As she was always going to do, Kemi devoted all of her questions to Lord Robertson – Labour’s former defence secretary and ex-secretary general of Nato – who had spoken out about the present government’s “corrosive complacency” in regard to the UK’s armed forces. Having a Labour grandee to bash the Labour party was too good a gift to pass up. Kemi even went so far as to boast that she had bothered to turn up to a briefing his lordship had given. That would be about the first briefing she has ever attended. Her track record of laziness precedes her.
Keir barely broke sweat. No need to avoid this particular question. One of his staff had already written out the answer. He greatly admired Robertson but respectfully disagreed with him. His job was to keep the UK safe and that was what he had been doing. He had already increased defence spending and would do so again. It was a matter of record that Britain had the fifth largest defence budget in the world. Just a shame we had allowed Gordon Brown to spend so much of it on aircraft carriers to promote jobs in Scotland and that these ships were vulnerable to modern missiles. Who would have guessed?

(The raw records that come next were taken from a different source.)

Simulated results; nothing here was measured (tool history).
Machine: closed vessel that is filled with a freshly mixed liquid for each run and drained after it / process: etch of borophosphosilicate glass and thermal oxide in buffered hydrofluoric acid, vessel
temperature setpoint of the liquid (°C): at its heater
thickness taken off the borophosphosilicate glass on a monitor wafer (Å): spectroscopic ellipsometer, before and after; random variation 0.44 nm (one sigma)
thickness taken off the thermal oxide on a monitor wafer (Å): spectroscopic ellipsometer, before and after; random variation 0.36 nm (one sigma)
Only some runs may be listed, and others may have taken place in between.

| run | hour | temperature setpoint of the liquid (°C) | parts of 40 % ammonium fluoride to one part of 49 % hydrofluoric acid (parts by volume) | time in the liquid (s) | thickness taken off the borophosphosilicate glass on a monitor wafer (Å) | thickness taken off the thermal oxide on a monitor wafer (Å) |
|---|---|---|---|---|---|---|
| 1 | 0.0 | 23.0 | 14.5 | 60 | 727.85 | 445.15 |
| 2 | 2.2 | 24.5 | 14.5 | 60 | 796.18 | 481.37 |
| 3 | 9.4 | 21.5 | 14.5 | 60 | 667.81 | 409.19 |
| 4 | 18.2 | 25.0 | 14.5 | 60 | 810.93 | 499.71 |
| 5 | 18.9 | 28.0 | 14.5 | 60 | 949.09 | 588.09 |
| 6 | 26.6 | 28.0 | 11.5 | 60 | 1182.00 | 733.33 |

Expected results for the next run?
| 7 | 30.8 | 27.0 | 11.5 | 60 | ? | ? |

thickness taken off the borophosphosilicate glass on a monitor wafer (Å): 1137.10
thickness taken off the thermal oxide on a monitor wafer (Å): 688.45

We then more or less covered the same territory for the next five questions. Only increasingly Kemi seemed underpowered. As if she realised that without Robertson as her human shield she had no protection whatsoever. Starmer wasted no time in going for the jugular. It was all very well the Tories complaining about defence spending when it had been them in government who had hollowed out the armed forces. Labour was merely trying to clear up the mess. And the idea there was a simple trade off between defence and welfare was absurd. This wasn’t a zero sum gain. Besides, it had been the Tories who had trebled welfare spending.
“Don’t worry about what we did,” said Kemi. A sure sign that she was losing the argument. She then had to sit down as Starmer threw her early support for the Iran war back of her. Kemi can’t shake this one off. She has tried the memory wipe and the rewriting of history but the country isn’t fooled. We can all remember what she said. Her attempts to claim she was only suggesting the UK should be vocal in support of the US are just laughable. How does she imagine this would work? Fighter pilots cheering the American bombs?
Things turned a touch surreal near the end. Having tried to portray herself as a serious politician capable of grappling with serious problems, she then made a gag about the campaign of Very Blue Labour MP, Samantha Niblett, to bring dildos into parliament so that everyone could enjoy a summer of love. This may have been laugh out loud funny in Kemi’s office. In the Commons it just sounded weird. Or maybe it was just a plea to “Make Love, Not War”. The 60s revisited.
The Lib Dem leader, Ed Davey, turned his attention to Donald Trump. The US president turned self-appointed Risen Christ. Should we let him embarrass the king? Starmer has no qualms about criticising The Donald these days. The relationship can’t get any worse. The king could look after himself. Long after Trump was history, the US and the UK would still have a special relationship. Though our best interests lay in closer ties with the EU.
Strangely that produced only silence from the Tory benches. Normally they would be outraged at any hint of a Brexit climbdown. Maybe they were just depressed about their futures. Or maybe the penny is beginning to drop.